The engineering is done and dusted. The forces involved in cats and tris are pretty easy to cater for if you don't skim the weight too much. Racers may sometimes be a problem but considering that tris and cats can race around the world in 50 or so days and do constant 30 knots for a week proves that a tri is a fine concept, even for a well engineered racer. For a cruiser it should be no problem. I can pin my cat fore and aft on one hull and then jack the stern or bow of the other. I get about 1-2m cm of deflection. I used to do this all the time when building her. Good multis don't break up, even half bad ones don't, just like a nice mono. Tris don't load beams heavily so the stresses stay low enough so that fatigue cycling increases logarithmically. You can always jack the floats and take the stands away from the main hull. It is done all the time to paint the bottom.
Consider the forces on a keel joint or a chainplate. There are huge cycling loads on these parts. Just build them well and there is no problem. Of course it is good that we like our boats, but it does help to sail a nice pedigree boat of a type to get a real feel for the type.
Team Phillips was a problem from the start. She had super long cantilever bows and very few boats have ever had such bows. A cat designer wrote about his misgivings before she sailed as he could make the bows deflect at the dock. She had thin hulls, and no forebeam, which allowed the bows to do their own thing. She was innovative but an evolutionary dead end.

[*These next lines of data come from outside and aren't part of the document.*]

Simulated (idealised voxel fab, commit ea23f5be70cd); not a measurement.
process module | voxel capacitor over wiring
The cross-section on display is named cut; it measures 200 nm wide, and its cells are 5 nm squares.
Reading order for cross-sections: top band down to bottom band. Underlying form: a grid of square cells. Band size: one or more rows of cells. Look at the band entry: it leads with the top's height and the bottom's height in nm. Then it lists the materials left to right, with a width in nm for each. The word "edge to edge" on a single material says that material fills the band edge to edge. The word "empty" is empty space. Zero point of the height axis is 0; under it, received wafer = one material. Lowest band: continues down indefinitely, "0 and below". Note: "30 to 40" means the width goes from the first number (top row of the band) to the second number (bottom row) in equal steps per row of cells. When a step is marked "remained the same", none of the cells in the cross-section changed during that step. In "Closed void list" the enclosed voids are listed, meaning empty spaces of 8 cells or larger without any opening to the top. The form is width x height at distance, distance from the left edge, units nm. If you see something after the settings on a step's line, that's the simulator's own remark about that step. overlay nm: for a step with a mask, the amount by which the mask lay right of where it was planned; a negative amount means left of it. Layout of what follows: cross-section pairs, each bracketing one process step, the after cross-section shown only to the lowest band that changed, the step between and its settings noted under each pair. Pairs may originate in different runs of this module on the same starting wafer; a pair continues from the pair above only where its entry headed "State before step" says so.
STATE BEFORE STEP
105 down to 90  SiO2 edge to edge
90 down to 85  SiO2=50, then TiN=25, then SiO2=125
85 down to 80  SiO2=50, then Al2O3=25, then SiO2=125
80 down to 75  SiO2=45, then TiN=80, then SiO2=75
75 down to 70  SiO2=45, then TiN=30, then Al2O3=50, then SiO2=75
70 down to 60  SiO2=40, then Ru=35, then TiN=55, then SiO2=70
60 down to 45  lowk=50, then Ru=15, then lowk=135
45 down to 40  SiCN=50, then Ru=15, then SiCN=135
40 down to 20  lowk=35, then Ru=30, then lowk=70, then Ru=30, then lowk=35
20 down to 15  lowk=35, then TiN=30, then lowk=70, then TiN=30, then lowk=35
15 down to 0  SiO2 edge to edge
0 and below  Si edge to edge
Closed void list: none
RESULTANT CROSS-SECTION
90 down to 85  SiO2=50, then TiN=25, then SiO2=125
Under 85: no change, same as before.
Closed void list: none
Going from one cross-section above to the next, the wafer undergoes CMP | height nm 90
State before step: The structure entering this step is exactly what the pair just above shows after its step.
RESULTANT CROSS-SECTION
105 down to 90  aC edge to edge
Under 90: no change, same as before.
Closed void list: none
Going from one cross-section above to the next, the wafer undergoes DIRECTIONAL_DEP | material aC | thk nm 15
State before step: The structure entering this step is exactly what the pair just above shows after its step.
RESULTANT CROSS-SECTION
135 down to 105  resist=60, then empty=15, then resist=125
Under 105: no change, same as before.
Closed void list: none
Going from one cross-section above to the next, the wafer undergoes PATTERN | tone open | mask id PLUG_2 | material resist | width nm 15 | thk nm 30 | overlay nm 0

I do have some concerns about the Rapido for family cruising. Cruising a tri can be a pain in a beam sea if the windward float bashes hard on the approaching swell. The way to get around this is to lift the float up high, dihedral, have very veed floats or just push the boat all the time. Racers adopt the latter approach and it is a pain for a cruiser. The Rapido has pretty flat floats and they are not too high. She could bang hard, in a beam sea, and at anchor. Another issue is drying out. A cat is great for drying out, we spent 10 days twice in Percy lagoon and a week in Hill inlet thrice, drying out each low. In the olden days in the tri, we would lean over a lot until I made a crutch, a cat just sits flat. Then there is the kids. A cat has the kids at your eye level when sailing, playing in the cabin. The tri has them with less space, much less floor area and down low. A cat is great for keeping an eye on kids. Our kids had the starboard hull to themselves if they weren't in the cabin. Once, my brother was with us and we were 1000 m off Byron in a westerly, we were doing 12-14 knots and smoking and the boys were making card houses. My brother came up and said "Card houses, at 14 knots?" Flat as a tack and a lovely reach. Cats are great for kids.
Have a sail on a good multi if you haven't had one. Get down the RPAYC and grab a sail if you can. A nice one is awfully fun to sail, as is a nice S and S or Ross or Farr or Alden or metre boat. They are no better or worse, just different, with differences that may suit you or not. Mine suits me to a tee and I love her still after 21 years. And no, no structural issues and she was built by a total amateur.
G'day Kankama,
I agree Team Philips was a stretch too far, you only have to look at the forrard sections of the hulls to know that unless they had re-invented composites that was optimistic to put it nicely.
On a sidenote, can you explain the benefits behind the wishbone rig? I kinda get the concept but I've never fully understood it. Its obviously scale-able to maxi size (Team Phillips is a wishbone per mast) so I'm surprised you don't see more of it.